Saturday 26 June, 2004, 02:45 PM

Larry O'Brien says in a recent blog:

"By the time you're debating what chords to use to activate obscure functions, I think you've gone too far. Gimme' 10 (okay, 12) function keys and menu-based accelerators."

Unfortunately, I have to disagree. Larry's suggestion sounds perfectly sensible, and I feel like I'm committing some kind of usability crime by disagreeing with him here, but I can't ignore my own experience. I know that I'd find VS.NET unusable with so few shortcus. There are far more than 10 (or even 12) things that I do on a regular basis in VS.NET, none of which I want to be forced to go through the menu system to use.

These include (but are not limited to) in no particular order, Build (Ctrl-Shift-B), Go To Definition (F12), Intellisense Complete or bring up list if ambiguous (Ctrl-Space), Bring Up Intellisense List Even if Match Is Unambiguous (Ctrl-J), Bring Up Parameter List Intellisense (Ctrl-Shift-Space), Save (Ctrl-S), Switch to Code View (F7), Switch to Design View (Shift-F7), Help Index (Ctrl-Alt-F2, and then Alt-L to get the focus in the right place; that last step won't be required on VS.NET 2005 - yay!), Help Search (Ctrl-Alt-F3), Search dialog (Ctrl-F), Search and Replace (Ctrl-H), Reformat code (Ctrl-K, F), search for next instance of whatever is selected, or whatever word is under the cursor if there is no selection (Ctrl-F3), same as previous one but searching up, not down (Ctrl-Shift-F3), Incremental Search (Ctrl-I), Find next instance of whatever the last search found (F3), Find previous instance of whatever the last search found (Shift-F3), Quick Watch window while debugging (Ctrl-Alt-Q), Step Over (F10), Step Into (F11), Step To (Ctrl-F10), switch between source windows (Ctrl-Tab and Ctrl-Shift-Tab).

Oh and of course, all the standard ones that lots of apps support: Ctrl-C, Ctrl-X, and Ctrl-V for the clipboard, Ctrl-P for print, Ctrl-Z and either Ctrl-Shift-Z or Ctrl-Y for undo and redo, to pick a few of the more popular ones.

There's a whole host more VS.NET shortcuts that I could list that I use as regularly as these. I could probably come up with a similarly large list for Word. There's no way that 12 function keys is possibly going to be enough for any program which is your primary tool.

What's worse is that the numeric function key bindings are doomed to be arbitrary - at least with those that use letters there is some scope for mnemonics.

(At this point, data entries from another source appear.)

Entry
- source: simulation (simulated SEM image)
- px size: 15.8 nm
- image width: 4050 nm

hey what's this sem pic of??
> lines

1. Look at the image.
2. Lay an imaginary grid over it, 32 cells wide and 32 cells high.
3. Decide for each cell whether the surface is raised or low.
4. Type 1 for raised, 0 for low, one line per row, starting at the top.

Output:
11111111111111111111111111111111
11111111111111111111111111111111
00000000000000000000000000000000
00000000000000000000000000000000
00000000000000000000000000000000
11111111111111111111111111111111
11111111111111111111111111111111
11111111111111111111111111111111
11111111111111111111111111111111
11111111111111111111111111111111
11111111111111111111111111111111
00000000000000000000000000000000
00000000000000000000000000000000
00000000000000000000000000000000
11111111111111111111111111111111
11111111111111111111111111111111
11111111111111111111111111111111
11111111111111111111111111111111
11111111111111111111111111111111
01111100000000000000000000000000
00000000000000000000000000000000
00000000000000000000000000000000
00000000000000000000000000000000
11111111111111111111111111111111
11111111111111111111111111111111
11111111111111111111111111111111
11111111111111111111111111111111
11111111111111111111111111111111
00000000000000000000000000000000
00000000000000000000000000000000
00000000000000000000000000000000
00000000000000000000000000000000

Of course some users will never use this many shortcuts. I only use shorcuts this extensively on the applications I use the most. I think I'd struggle to list 10 accelerators for Excel, because although I use it, it's not one of my primary tools. An extensive set of accelerators is not something likely to benefit the beginner, or the casual user. These things are for people who live and breathe the program.

With his Lotus 1-2-3 example, Larry alludes to something Don mentioned. If you're going to use sequences of keys as shortcuts, why not just use the menu accelerators? This seems like an attractive idea, as it reduces the number of different structures you have to learn - you can associate the key bindings you learn with the menu structures you know, rather than having to memorise both independently. The only problem I have with that is that it's not obvious to me that a good hiearchy for a menu structure will automatically constitute a good approach for key bindings. Right now, some of the key bindings offer a faster way of getting to things than the menus, even with key sequences involved. (BTW, is a key sequence like Ctrl-K, K a 'chord'? If so, then maybe whoever came up with these things isn't a pianist after all, as I previous suggested. On the piano, chords are things where you hit several keys at once. So Ctrl-Alt-Q feels like playing a chord, but Ctrl-K, K does not.)

For example, Ctrl-Alt-M, 1, or Ctrl-Alt-M, 2 etc. opens Memory Windows 1, 2, etc in VS.NET. Through the menus this is Alt-D, W, M, 1 (2, or whatever). Depending on how you count it, that's either 1 or 2 more presses to go through the menu. (It depends on whether you count individual keys, or 'key presses' in the sense where Alt-D is a single press, as is Ctrl-Alt-M. A 'key press' in this sense is one piece of input. If that seems like a bizarre rule, consider it in the context of typing in text - an uppercase 'A' is just one piece of input, even though you may have to press two keys to get it.)

Admittedly that's not a brilliantly compelling argument. However, I notice that when I have a choice between menu accelerators and keyboard shortcuts, I always prefer the latter for things I use regularly - I prefer to put the effort in to learn the shortcuts, and avoid the menu. I have no idea why. Maybe it's because I don't trust menus to stay still - I know they're configurable on lots of apps. Indeed I know the menu layout changes all the time in VS.NET depending on what kind of mode it's in. The modeless nature of keyboard shortcuts appeals to me. (Well. Almost modeless. There are some mode-specific ones. So maybe that argument falls down too.)